The earlier standard – of 40mm insertion – was consistent with the correct installation as suggested by BOSA Technology (Hong Kong), supplier of the couplers.
Kenny Lim, managing director of BOSA, declined to comment on whether he agreed with Yim.
“They didn’t follow our installation procedure, [which is] a workmanship issue,” he said.
“In terms of structural safety, they should find an independent expert to take lots of samples from us and verify the tensile strength of the threads.”
Jacob Kam Chak-pui, operations director of the MTR Corp, said the company would have to wait until all sampled connections were examined and analysed, to decide whether to rebuild parts of the platform.
“The MTR Corp is highly concerned and deeply disappointed … by the performance of [the main contractor] Leighton Contractors (Asia), and reserves the right to take legal actions,” he said.
Kam added that if any MTR staff were found to have “deviated from the company’s guidelines”, they would face disciplinary action.
The Post contacted the Buildings Department for comment.
Tanya Chan, a Civic Party lawmaker who sits on the Legislative Council’s railways subcommittee, urged a government-commissioned expert advisory team to look into Yim’s statement.

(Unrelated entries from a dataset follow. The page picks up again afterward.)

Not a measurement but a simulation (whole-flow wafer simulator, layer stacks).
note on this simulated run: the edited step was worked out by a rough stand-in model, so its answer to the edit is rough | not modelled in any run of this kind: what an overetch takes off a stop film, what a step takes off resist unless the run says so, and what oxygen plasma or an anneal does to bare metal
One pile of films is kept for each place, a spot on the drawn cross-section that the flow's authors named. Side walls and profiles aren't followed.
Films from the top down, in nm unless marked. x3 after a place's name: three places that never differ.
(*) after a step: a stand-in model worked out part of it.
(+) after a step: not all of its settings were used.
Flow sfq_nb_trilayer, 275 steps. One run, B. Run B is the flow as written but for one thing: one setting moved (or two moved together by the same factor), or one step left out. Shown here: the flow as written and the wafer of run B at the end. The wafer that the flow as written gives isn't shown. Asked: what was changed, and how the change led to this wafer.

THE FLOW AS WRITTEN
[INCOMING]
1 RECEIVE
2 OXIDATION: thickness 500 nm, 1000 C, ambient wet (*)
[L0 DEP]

“The team should intervene, requesting that Yim provide the full set of test data, and conducting site visits, to compile an independent and reliable test report,” Chan said.
Democratic Party lawmaker Lam Cheuk-ting, deputy chairman of Legco’s transport panel, said the MTR Corp could appear to be lowering safety standards to give itself leeway in further investigations.
“The MTR Corp will not require its contractor to insert just a part of a rebar into a coupler. If such handling is now considered acceptable, will contractors in the future only follow the lowered requirement?” Lam said.
A spokesman for the Transport and Housing Bureau said contractors should follow standards laid out by the government and the couplers’ supplier and the government reserved every right to take legal action against the MTR Corp and contractors involved.
The corporation should determine if the structure of the platform is safe, and if further reinforcement work is needed, in the third stage of the investigation, he said.
The government is the MTR Corp’s majority shareholder.